Marc Cohen: Let them Eat Promises: Global Policy Incoherence, Unmet Pledges, and Misplaced Priorities Undercut Progress on SDG 2
In Food Ethics, 2019. Edited by Dan Banik
The international community has adopted and endorsed an ambitious global development agenda for the period 2015–2030 in the Sustainable Development Goals (SDGs). SDG 2 seeks to end hunger, achieve food security and improved nutrition, and promote sustainable agriculture. This reflects a broad international consensus on the unacceptability of hunger articulated previously at the 1996 World Food Summit and reiterated at the 2008 High-Level Conference on World Food Security. In 2009, at their L’Aquila Summit, the G8 heads of state and government pledged a significant expansion of aid to agriculture, in order to address the global food-price spike of the preceding year.
However, serious global policy incoherence severely undermines this apparent political will to end hunger and boost developing-country agriculture. In particular, although official development assistance to agriculture in Sub-Saharan Africa (hunger’s center of gravity) doubled between 2003 and 2012, the share of total global aid going to agriculture, at just 5% in 2014, is well below the 20% share of the mid-1980s. In addition, donor-country agricultural trade and security policies often undercut support for agricultural development in the Global South.

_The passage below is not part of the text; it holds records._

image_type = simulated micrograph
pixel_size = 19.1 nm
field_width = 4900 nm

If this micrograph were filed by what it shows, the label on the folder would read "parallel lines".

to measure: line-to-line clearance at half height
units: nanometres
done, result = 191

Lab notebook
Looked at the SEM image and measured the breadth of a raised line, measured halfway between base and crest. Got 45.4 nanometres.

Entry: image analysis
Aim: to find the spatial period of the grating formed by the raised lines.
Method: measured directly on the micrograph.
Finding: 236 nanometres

Furthermore, there is incoherence within donor policies on aid to agriculture, which tend to focus more on promoting commercialization and exports than on boosting smallholder productivity and the economic empowerment of women farmers. For their part, developing-country governments have not fulfilled pledges to increase their own agricultural development budgets (as seen in the African Union Declarations of Maputo and Malabo), and the bulk of those budgets go to recurrent expenditure rather than development investments. In Sub-Saharan Africa, military expenditures account for a greater share of public funds.
This paper suggests that while policy makers in both the Global South and North treat food security and agricultural development as priorities, these remain in a relatively low position on policy agendas because other concerns respond to much stronger constituencies.